Implementing a model as an R package

In our research group we often have people creating statistical models that end up in publications but, most of the time, the practical implementation of those models is lacking. I mean, we have a bunch of barely functioning code that is very difficult to use in a reliable way in operations of the breeding programs. I was very keen on continue using one of the models in our research, enough to rewrite and document the model fitting, and then create another package for using the.model in operations.

Unfortunately, neither the data nor the model are mine to give away, so I can’t share them (yet). But I hope these notes will help you in you are in the same boat and need to use your models (or ‘you’ are in fact future me, who tend to forget how or why I wrote code in a specific way).

A basic motivational example #

Let’s start with a simple example: linear regression. We want to predict a response using a predictor variable, and then we can predict the response for new values of the predictor contained in new_data with:

my_model <- lm(response ~ predictor, data = my_data)
predictions <- predict(my_model, newdat = new_data)

# Saving the model object
save(my_model, "model_file.Rda")

The model coefficients needed to predict new values are stored in the my_model object. If we want to use the model elsewhere, we can save the object as an .Rda file, in this case model_file.Rda.

We can later read the model file in, say, a different project and get new predictions using:

load("model_file.Rda")
more_predictions <- predict(my_model, 
                            newdat = yet_another_new_data)

Near-infrared Spectroscopy #

Near-infrared spectroscopy is the stuff of CSI and other crime shows. We measure the reflection at different wavelengths and run a regression analysis using what we want to predict as Y in the model. The number of predictors (wavelengths) is much larger than in the previous example—1,296 for the NIR machine we are using—so it is not unusual to have more predictors than observations. NIR spectra are often trained using pls() (from the pls package) with help from functions from the prospectr package.

I could still use the save/load approach from the motivational example to store and reuse the model object created with pls but, instead, I wanted to implement the model, plus some auxiliary functions, in a package to make the functions easier to use in our lab.

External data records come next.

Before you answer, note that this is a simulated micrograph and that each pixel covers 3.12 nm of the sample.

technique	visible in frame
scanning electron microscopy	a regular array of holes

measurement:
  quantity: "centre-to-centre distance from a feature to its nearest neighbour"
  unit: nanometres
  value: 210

I had two issues/struggles/learning opportunities that I needed to sort out to get this package working:

1. How to automatically load the model object when attaching the package? #

Normally, datasets and other objects go in the data folder, where they are made available to the user. Instead, I wanted to make the object internally available. The solution turned out to be quite straightforward: save the model object to a file called sysdata.rda (either in the R or data folders of the package). This file is automatically loaded when we run library(package_name). We just need to create that file with something like:

save(my_model, "sysdata.rda")

2. How to make predict.pls work in the package? #

I was struggling to use the predict function, as in my head it was being provided by the pls package. However, pls is only extending the predict function, which comes with the default R installation but is part of the stats package. At the end, sorted it out with the following Imports, Depends and LazyData in the DESCRIPTION file:

Imports: prospectr,
         stats
Depends: pls
Encoding: UTF-8
LazyData: Yes

Now it is possible to use predict, just remember to specify the package where it is coming from, as in:

stats::predict(my_model, 
               ncomp = n_components,
               newdata = spectra, 
               interval = 'confidence')

Nothing groundbreaking, I know, but spent a bit of time sorting out that couple of annoyances before everything fell into place. Right now we are using the models in a much easier and reproducible way.